Recovery mode question

As I leave SGP running when I sleep, if I have recovery mode enabled I never see what it does… Can you tell me if it parks the mount on recovery or just keeps it tracking in the same position until told to start again?

Here’s the reason for asking this…If I enable recovery and want it to keep trying for say 1.5hrs… If it keeps in tracking during this time there’s a chance that the target will pass the meridian and I’ll have a pier collision… As I’m assuming it won’t meridian flip when the time comes?

If it successfully recovers from what ever triggered the recovery in the first place it should go into the ‘center target’ action if you have it enabled correctly.

But yes the scope will continue to ‘track’ unless it comes up against the slew limits.
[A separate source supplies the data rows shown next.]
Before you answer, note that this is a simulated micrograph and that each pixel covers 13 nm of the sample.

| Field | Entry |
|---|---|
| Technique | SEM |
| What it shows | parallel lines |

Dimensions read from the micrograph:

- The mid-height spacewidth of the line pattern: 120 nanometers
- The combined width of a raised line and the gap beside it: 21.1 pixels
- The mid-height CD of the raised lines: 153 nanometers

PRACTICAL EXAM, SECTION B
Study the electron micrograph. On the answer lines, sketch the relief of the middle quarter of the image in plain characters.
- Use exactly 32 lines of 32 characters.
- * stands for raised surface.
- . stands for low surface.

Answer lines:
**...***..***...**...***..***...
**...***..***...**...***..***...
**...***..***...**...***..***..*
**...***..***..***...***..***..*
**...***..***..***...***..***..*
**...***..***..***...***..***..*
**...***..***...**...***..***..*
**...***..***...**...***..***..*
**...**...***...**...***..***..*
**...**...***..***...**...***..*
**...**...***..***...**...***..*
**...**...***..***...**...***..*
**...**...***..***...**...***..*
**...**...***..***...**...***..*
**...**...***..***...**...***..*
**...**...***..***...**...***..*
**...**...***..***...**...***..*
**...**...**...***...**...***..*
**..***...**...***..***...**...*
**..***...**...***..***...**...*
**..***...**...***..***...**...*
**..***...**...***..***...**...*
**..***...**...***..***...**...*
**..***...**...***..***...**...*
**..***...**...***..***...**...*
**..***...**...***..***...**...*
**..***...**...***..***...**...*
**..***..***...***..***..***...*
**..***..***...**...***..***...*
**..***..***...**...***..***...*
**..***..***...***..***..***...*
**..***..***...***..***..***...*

If the recovery fails the scope should go to park and quite tracking… IF you have it configured to do so.

OK so as I thought… yes I have it set to park if recovery fails…meanwhile while the software is in recovery mode (waiting for x minutes and then trying to recover, then doing that for x minutes) … it is easy to imagine that the target during this recovery time could pass meridian and then the scope could hit the pier during this time.

Would it not be safer to park as soon as it goes into recovery mode and then try to recover each time from the park position? This way everything would be safe in the interim… does that make sense?

is there are reason why this is not done?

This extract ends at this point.